WASHINGTON -- A single New Mexico family and a dozen big oil companies, including one once headed by Commerce Secretary Donald L. Evans, now control one-quarter of all federal lands leased for oil and gas development in the continental United States despite a law intended to prevent such concentration, federal records show.
Since 1997, mainly as a result of mergers and acquisitions, six companies have exceeded the legal limit of 246,080 acres in lease holdings on public lands in states other than Alaska. But the Bureau of Land Management, in charge of enforcing the 1920 law, has chosen to extend compliance deadlines for years.
In fact, an Associated Press computer analysis found the Interior Department agency permitted companies it knew were in violation of the law in Wyoming to continue to acquire thousands of acres of new oil and gas leases in that state. The bureau has given the companies additional years to comply.
''They should not be purchasing leases," said Tom Lonnie, the bureau's assistant director for minerals, realty, and resource protection. Before acquiring a lease, a company must certify that its holdings do not exceed the legal limit.
The government can cancel leases held by companies that exceed the cap. Agency officials acknowledge they have never done that nor denied a company's request for more time to comply.
Companies in violation of the state limit as a result of a merger or acquisition have 180 days to comply.
''We try to work with them instead of hitting them with a hammer," said Bob Bennett, the bureau's Wyoming state director.

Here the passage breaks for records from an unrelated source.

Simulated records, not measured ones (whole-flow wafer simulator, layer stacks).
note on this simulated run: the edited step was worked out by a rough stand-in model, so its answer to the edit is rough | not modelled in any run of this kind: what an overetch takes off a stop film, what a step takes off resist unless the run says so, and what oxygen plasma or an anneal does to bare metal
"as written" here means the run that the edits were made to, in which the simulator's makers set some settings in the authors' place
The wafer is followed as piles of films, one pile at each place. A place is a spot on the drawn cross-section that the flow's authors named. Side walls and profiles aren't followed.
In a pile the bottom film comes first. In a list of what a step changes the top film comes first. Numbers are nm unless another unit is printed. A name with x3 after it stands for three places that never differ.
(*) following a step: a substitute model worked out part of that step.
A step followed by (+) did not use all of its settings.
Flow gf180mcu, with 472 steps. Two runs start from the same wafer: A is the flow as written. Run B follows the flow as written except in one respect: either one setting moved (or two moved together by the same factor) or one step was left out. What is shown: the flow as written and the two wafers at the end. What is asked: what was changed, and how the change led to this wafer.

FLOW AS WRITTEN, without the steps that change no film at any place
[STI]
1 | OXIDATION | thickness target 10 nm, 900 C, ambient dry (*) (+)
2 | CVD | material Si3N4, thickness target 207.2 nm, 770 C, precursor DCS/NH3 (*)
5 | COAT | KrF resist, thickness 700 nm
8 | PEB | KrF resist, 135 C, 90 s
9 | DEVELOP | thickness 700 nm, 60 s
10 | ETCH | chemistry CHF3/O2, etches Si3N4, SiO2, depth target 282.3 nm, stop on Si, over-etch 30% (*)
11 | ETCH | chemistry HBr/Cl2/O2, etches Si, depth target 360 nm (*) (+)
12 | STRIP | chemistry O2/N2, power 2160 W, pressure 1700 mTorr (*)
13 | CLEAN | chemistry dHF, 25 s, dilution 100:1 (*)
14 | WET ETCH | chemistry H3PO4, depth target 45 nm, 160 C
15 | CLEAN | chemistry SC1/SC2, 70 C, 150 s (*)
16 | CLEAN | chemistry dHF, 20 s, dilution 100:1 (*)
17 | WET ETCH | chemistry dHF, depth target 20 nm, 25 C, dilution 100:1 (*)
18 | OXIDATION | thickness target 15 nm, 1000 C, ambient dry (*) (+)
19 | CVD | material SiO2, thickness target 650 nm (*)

In the first 15 months of Anadarko's extension, the company acquired 70 new leases in Wyoming totaling more than 100,000 acres. A year after granting EnCana the extension, the bureau allowed EnCana to acquire two new leases totaling more than 2,000 acres in the state.
Anadarko relinquished 50 of its leases to meet a deadline this April 30 to get back under the acreage cap, Lonnie said. EnCana has until October to comply. Four other companies that had gone over the cap in Wyoming since 1997 are now in compliance.
Bureau officials say they have to rely on companies to provide accounts of their holdings because the agency's records do not track transfers of lease operating rights or the ownership of divided shares of leases.
The lax enforcement coincides with the Bush administration's push to open new public lands for oil and gas development. In March, bureau records showed 40 million acres of federal lands were under lease in the continental United States. That is 5.3 million more acres than when President Bush took office.
Companies and individuals that dominate federal oil and gas leasing have been major financial supporters of Bush and the Republican Party. Since 1999, the top 25 owners of federal oil and gas leases have directed 86 percent of their $8.2 million in political donations to the GOP.
Individuals and companies affiliated with the Yates family of Artesia, N.M., which is by far the biggest leaseholder, have given $276,926 to GOP parties and candidates since 1999, and just $11,400 to Democrats.
Vice President Dick Cheney visited Artesia in March to raise money for a GOP congressional candidate backed by the Yateses. A month earlier, he was in Albuquerque for a presidential campaign fund-raiser that took in more than $200,000.
Denver-based Tom Brown Inc. was over the acreage limit in Wyoming from 1997 to 2000, while current Commerce Secretary Evans was the company's chief executive. As Bush's campaign chairman, Evans raised millions of dollars from the oil industry for the 2000 campaign. When he resigned at Tom Brown before joining the Cabinet in 2001, Evans received a retirement package worth more than $5 million.